Results and discussion

Structure and electron density topology of graphene and defects

After the energy minimisation, the C atoms presented different bond lengths, BO and δ, according to their neighbours' positions, i.e. 5-, 6-, 7- or 8-membered rings (Fig. S3). The defect formation energies for MG7 and MG8 are shown in Table S1.

The optimised structure of the G model (Fig. 1a) showed the expected and homogeneous bond length of about 1.42 and 1.43 Å, which was in agreement with the calculated BO (Fig. S3). In the optimised MG7 model (Fig. 1b), with 5–7 membered rings, the bond lengths exhibited a wider range (from 1.55 to 1.40 Å, with an average ± standard deviation value of 1.43 ± 0.03 Å), following a similar trend to their BO, i.e. the shorter the bond length, the stronger the bond (Fig. S3), showing the longest (weakest) C–C bonds among the three models. Furthermore, MG8 (Fig. 1c), with 5–8 membered rings, exhibited weaker bonds than G but stronger bonds than the MG7 model, having bond lengths ranging from 1.47 to 1.39 Å, with an average ± standard deviation value of 1.43 ± 0.02 Å (Fig. S3). However, in the MG8 model, there was no complete correlation between the bond length and the BO as observed in the other models: some bonds presented a higher ρ with a longer bond length than expected.

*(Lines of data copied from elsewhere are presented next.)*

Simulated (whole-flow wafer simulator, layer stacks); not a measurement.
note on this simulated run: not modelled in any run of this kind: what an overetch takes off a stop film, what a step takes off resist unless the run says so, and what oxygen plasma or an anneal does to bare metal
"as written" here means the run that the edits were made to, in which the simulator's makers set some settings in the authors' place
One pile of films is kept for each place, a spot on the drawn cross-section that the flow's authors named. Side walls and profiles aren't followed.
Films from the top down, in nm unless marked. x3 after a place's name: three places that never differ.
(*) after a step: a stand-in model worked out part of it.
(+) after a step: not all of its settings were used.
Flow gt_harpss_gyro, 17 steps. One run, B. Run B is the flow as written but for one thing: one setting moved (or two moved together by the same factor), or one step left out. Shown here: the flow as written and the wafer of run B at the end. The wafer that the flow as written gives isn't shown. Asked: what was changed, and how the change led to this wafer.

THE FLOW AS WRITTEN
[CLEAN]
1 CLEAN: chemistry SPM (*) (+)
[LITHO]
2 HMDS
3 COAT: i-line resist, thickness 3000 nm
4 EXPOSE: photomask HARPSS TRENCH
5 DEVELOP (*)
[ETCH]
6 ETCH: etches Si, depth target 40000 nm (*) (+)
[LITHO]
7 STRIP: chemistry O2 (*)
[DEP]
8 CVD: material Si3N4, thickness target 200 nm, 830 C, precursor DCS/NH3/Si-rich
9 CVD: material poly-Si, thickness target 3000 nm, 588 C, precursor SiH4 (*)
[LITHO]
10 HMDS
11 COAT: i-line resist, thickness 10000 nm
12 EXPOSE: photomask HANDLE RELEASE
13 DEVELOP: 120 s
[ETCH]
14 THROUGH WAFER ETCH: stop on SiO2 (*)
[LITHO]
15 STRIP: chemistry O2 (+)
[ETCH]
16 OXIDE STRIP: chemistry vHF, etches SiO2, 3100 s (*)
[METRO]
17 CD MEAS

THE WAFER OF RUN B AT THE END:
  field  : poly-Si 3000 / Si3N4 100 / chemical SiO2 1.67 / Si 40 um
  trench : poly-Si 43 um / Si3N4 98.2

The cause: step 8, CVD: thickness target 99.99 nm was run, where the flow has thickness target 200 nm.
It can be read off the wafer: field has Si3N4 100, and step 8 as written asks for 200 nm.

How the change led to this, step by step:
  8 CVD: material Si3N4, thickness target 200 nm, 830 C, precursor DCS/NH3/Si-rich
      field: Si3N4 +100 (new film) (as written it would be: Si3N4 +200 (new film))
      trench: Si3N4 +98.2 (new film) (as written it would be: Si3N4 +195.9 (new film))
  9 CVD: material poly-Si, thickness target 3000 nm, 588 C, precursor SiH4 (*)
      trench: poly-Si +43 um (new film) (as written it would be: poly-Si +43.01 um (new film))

Fig. 1 Optimised structures of G (a), MG7 (b) and MG8 (c) models, shown in the c-view.

According to the topology of ρ, δ has shown a homogeneous distribution of ρ in the G structure (Fig. S4a). Otherwise, the MG7 model presented a higher accumulation of ρ (lower δ⁻) in the frontier between the SW defect, 5-,7-membered rings, and the regular 6-membered rings. In contrast, there was a depletion of ρ (higher δ⁺) on the 5- and 7-membered rings (Fig. S4b). In the 8- and 5-membered rings in the MG8 model, there was a spot with the highest ρ concentration (lowest δ⁻ = −0.55 e), with a depletion of ρ in the rest of the defects compared to the neighbouring 6-membered rings (Fig. S4c). This agrees with the BO, where the bond strength is related to the ρ shared by the C atoms (Fig. 1), as shown by the ELF topology of the different models (Fig. S5).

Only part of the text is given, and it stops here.